As an alternative, you may decide to separate your measurement hosts and archive host(s). This allows a single “centralized” archive host to store results from multiple measurement hosts. A few use cases where this may be desirable are as follows:

  • Your measurement hosts are on less powerful (and likely lower cost) hardware that you don’t want having the overhead of running the measurement archive. The measurement archive has higher hardware requirements than the measurement tools, so removing it can result in considerable resource savings.
  • Your site has the experience and the infrastructure to manage large databases that you would like to leverage for storing measurement results on a dedicated archive host.
  • You want to store results in multiple places. For example, you may store your results locally but also store them in a central archive where complex analysis tools operate on all the data from multiple hosts in one location.

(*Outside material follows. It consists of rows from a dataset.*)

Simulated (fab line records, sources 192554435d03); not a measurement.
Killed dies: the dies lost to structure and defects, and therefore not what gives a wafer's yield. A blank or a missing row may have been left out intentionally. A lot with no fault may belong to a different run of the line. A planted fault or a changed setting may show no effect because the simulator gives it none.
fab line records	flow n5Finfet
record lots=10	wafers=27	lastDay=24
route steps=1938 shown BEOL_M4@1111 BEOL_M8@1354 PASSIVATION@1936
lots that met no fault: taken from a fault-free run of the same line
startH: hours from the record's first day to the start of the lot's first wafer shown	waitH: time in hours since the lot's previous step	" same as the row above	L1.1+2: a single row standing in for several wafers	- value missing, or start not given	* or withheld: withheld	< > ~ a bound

Those are just a few examples. If you think a central measurement archive is right for your measurement strategy, then read the remainder of this document for instructions on how to configure both your archive host and measurement hosts.

Installing the Measurement Archive Software

The measurement archive is implemented using a software package named esmond. If your central archive is a perfSONAR Toolkit, then esmond is already installed. It is more likely though that you will install your measurement archive on an instance completely separate from the perfSONAR Toolkit. There are a few options for installing esmond:

  1. RedHat Linux (including CentOS) users may install a standalone instance of esmond using an RPM. See the RPM installation page for details on installing a standalone RPM.
  2. You may install esmond as part of the perfSONAR CentralManagement bundle. See perfSONAR Installation Options for more information.
  3. You may consult the esmond web site for more guidance on various other deployment options.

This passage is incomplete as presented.